All Products
Search
Document Center

Simple Log Service:Obtain data from an ApsaraDB RDS for MySQL database for data enrichment

Last Updated:Feb 19, 2024

The data transformation feature of Simple Log Service allows you to obtain data from ApsaraDB RDS for MySQL databases and enrich the data based on data transformation rules.

Background information

When you analyze data, you may need to obtain data from different storage sources. For example, the data of user operations and user behavior is stored in Simple Log Service, and the data of user properties and registration is stored in an ApsaraDB RDS for MySQL database. In this case, you can use the data transformation feature to obtain data from the database and store the data in a Logstore.

You can use the res_rds_mysql function to obtain data from an ApsaraDB RDS for MySQL database and then use the e_table_map or e_search_table_map function to enrich the data.

Note
  • The instance on which your ApsaraDB RDS for MySQL database is created must reside in the same region as your Simple Log Service project. Otherwise, you cannot obtain data from the database.

  • You can access and obtain data from an ApsaraDB RDS for MySQL database by using an internal endpoint of the instance on which the database is created. For more information, see Obtain data from an ApsaraDB RDS for MySQL database over the internal network.

Use the e_table_map function to enrich data

In this example, the e_table_map and res_rds_mysql functions are used to enrich data.

  • Raw data

    • Sample data records in a table of an ApsaraDB RDS for MySQL database

      province

      city

      population

      cid

      eid

      Shanghai

      Shanghai

      2000

      1

      00001

      Tianjin

      Tianjin

      800

      1

      00002

      Beijing

      Beijing

      4000

      1

      00003

      Henan

      Zhengzhou

      3000

      2

      00004

      Jiangsu

      Nanjing

      1500

      2

      00005

    • Sample logs in a Simple Log Service Logstore

      time:"1566379109"
      data:"test-one"
      cid:"1"
      eid:"00001"
      
      time:"1566379111"
      data:"test_second"
      cid:"1"
      eid:"12345"
      
      time:"1566379111"
      data:"test_three"
      cid:"2"
      eid:"12345"
      
      time:"1566379113"
      data:"test_four"
      cid:"2"
      eid:"12345"
  • Transformation rule

    You can configure a transformation rule to match the cid field in the Logstore against the cid field in the table. If a value of the cid field is the same between the Logstore and table, a log matches a data record. Then, the system returns the province, city, and population fields and the field values for the matched data record in the table, and concatenates the returned data with the matched log in the Logstore to generate a new log.

    Note
    • If multiple values of a field are matched in the table, the e_table_map function obtains only the first data record. In this example, the cid field in the table has multiple values of 1.

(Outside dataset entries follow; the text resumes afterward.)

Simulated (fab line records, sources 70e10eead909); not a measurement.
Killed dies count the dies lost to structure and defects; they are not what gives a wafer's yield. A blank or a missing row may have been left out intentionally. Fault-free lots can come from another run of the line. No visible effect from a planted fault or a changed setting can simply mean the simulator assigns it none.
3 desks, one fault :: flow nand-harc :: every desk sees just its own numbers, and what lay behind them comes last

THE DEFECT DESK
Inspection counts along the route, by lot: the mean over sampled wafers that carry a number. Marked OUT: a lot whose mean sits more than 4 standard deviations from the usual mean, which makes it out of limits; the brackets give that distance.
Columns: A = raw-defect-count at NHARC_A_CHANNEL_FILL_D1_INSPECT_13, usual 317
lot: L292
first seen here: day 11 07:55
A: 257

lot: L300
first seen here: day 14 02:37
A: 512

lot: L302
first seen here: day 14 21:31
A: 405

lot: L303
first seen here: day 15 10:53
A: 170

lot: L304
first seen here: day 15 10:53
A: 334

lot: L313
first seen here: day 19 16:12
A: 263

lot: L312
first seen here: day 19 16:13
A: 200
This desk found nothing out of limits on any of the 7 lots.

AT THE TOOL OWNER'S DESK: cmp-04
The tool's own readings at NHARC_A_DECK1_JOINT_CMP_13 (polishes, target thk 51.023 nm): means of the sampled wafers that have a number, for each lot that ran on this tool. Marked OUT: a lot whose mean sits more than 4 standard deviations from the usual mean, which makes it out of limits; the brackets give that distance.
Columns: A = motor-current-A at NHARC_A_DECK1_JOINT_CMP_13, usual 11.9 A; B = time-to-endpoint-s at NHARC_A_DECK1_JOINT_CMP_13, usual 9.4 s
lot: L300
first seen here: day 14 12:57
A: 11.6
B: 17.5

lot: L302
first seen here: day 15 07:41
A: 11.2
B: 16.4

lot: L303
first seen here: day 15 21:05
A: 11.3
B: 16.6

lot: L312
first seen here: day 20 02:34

    • The e_table_map function supports only single-row matching. If you want to implement multi-row matching and combine the matched data into a new log, you can use the e_search_table_map function. For more information, see Use the e_search_map_table function to enrich data.

    e_table_map(res_rds_mysql(address="rds-host", username="mysql-username",password="xxx",database="xxx",table="xx",refresh_interval=60),"cid",["province","city","population"])

    For more information about how to configure an ApsaraDB RDS for MySQL database in the res_rds_mysql function, see res_rds_mysql.

  • Transformation result

    time:"1566379109"
    data:"test-one"
    cid:"1"
    eid:"00001"
    province:"Shanghai"
    city:"Shanghai"
    population:"2000"
    
    time:"1566379111"
    data:"test_second"
    cid:"1"
    eid:"12345"
    province:"Shanghai"
    city:"Shanghai"
    population:"2000"
    
    time:"1566379111"
    data:"test_three"
    cid:"2"
    eid:"12345"
    province:"Henan"
    city:"Zhengzhou"
    population:"3000"
    
    time:"1566379113"
    data:"test_four"
    cid:"2"
    eid:"12345"
    province:"Henan"
    city:"Zhengzhou"
    population:"3000"

Use the e_search_map_table function to enrich data

In this example, the e_search_map_table and res_rds_mysql functions are used to enrich data.

  • Raw data

    • Sample data records in a table of an ApsaraDB RDS for MySQL database

      content

      name

      age

      city~=n*

      aliyun

      10

      province~=su$

      Maki

      18

      city:nanjing

      vicky

      20

    • Sample log in a Simple Log Service Logstore

      time:1563436326
      data:123
      city:nanjing
      province:jiangsu
  • Transformation rule

    You can configure a transformation rule to match the values of the content field in the table against the log in the Logstore. The values are key-value pairs. A key corresponds to a field name in the log. A value corresponds to a field value in the log and is a regular expression. The system concatenates the related fields and field values in the table based on the matching result with the log to generate a new log.

    Note
    • For more information about how to configure an ApsaraDB RDS for MySQL database in the res_rds_mysql function, see res_rds_mysql.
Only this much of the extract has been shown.